George Soros has indirectly funded Fusion GPS, the opposition research firm behind the infamous Steele dossier, a spokesman for the billionaire financier has acknowledged.
Michael Vachon, the Soros aide, told Washington Post columnist David Ignatius that Soros provided a grant to a nonprofit group called the Democracy Integrity Project.
That organization, which was formed in 2017 by Daniel Jones, a former Senate Intelligence Committee staffer for Democratic Sen. Dianne Feinstein of California, paid Fusion GPS as a contractor to continue an investigation into Russian interference in the 2016 presidential election.

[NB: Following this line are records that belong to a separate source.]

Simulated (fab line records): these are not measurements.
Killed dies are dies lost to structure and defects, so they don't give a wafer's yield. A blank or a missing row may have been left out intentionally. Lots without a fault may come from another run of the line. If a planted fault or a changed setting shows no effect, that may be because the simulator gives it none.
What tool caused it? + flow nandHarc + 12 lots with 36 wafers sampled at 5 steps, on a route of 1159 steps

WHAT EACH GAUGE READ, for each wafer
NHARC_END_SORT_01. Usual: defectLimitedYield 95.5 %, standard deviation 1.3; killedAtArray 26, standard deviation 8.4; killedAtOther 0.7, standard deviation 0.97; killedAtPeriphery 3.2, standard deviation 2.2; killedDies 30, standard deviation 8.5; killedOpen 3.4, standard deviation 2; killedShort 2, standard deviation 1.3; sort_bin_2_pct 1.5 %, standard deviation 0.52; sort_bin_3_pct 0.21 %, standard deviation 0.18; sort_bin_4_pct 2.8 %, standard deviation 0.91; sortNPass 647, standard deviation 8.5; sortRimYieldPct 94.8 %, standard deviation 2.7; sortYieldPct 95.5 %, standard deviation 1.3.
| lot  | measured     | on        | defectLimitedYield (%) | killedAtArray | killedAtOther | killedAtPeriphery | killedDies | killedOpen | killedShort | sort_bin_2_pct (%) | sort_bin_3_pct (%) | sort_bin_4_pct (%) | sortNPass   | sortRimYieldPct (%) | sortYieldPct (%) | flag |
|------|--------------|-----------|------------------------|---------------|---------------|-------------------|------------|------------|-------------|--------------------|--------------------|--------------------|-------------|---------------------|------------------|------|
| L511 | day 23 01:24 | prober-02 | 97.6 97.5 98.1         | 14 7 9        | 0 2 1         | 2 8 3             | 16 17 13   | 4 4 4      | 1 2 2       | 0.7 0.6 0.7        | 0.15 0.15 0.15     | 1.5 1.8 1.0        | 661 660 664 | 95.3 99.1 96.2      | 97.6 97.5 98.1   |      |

The Post column confirms what a Washington, D.C., lawyer named Adam Waldman told The Daily Caller News Foundation about a conversation he had with Jones in March 2017.
Waldman was an attorney for Russian oligarch Oleg Deripaska. He also worked in some capacity for Christopher Steele, according to text messages he exchanged with Virginia Sen. Mark Warner, the top Democrat on the Senate Intelligence panel.
In what the Post’s Ignatius noted was an “incestuous” relationship, Steele, a former MI6 officer, has done work for the Kremlin-linked Deripaska in the past.
Waldman told TheDCNF that Jones approached him on March 15, 2017 through text message asking to meet.
“Dan Jones here from the Democracy Integrity Project. Chris wanted us to connect,” he wrote, seemingly referring to Steele. At a meeting two days later, Waldman said that Jones told him that he was working with Steele and Fusion GPS and that their project was being funded by Soros and a group of Silicon Valley billionaires.
Jones told the FBI in interviews in March 2017 that his organization was paid around $50 million by a group of billionaires to conduct the investigation.
Jones’ statements to the FBI were first revealed in a report released by Republican members of the House Permanent Select Committee on Intelligence on April 27.
“In late March 2017, Jones met with FBI regarding PQG, which he described as ‘exposing foreign influence in Western election,’” reads the committee’s report, referring to Jones’ consulting firm, Penn Quarter Group.
“[Redacted] told FBI that PQG was being funded by 7 to 10 wealthy donors located primarily in New York and California, who provided approximately $50 million,” the report continues. “[Redacted] further stated that PQG had secured the services of Steele, his associate [redacted], and Fusion GPS to continue exposing Russian interference in the 2016 U.S. Presidential election.”
Jones said that he “planned to share the information he obtained with policymakers … and with the press.” He also offered to provide all materials to the FBI.
It is unclear what information Jones & Co. have provided to the media. But he did send text messages to Waldman linking to news articles that he claimed his team was behind.
“Our team helped with this,” he wrote, linking to a March 17, 2017 Reuters article about Russians investing in Trump property in Florida.
Jones also sent Waldman a link to a March 20, 2017 article at McClatchy, which reported that federal investigators were looking into whether right-wing news sites like Breitbart and Infowars played a part in Russia’s election-oriented cyber operations.
The article cited “two sources familiar” with the matter. The same McClatchy reporters, Greg Gordon and Peter Stone, relied on the same sourcing for other controversial stories about the Russia probe, including one report that special counsel Robert Mueller has evidence that former Trump attorney Michael Cohen traveled to Prague during the campaign, as alleged in the Steele dossier.
The same reporters also wrote a story on March 15 alleging that conservative lawyer Cleta Mitchell expressed concerns about Russian funding of the National Rifle Association. Mitchell vehemently denied the report, noting that she was not an NRA lawyer during the campaign season, as McClatchy reported.
It has since been revealed that Glenn Simpson, the founder of Fusion GPS, provided similar information about Mitchell to Bruce Ohr, a Department of Justice official who served as a back channel between Steele and the FBI. Ohr’s wife, Nellie Ohr, worked for Fusion GPS on the anti-Trump project.
Vachon, the Soros spokesman, did not respond to TheDCNF’s request for comment.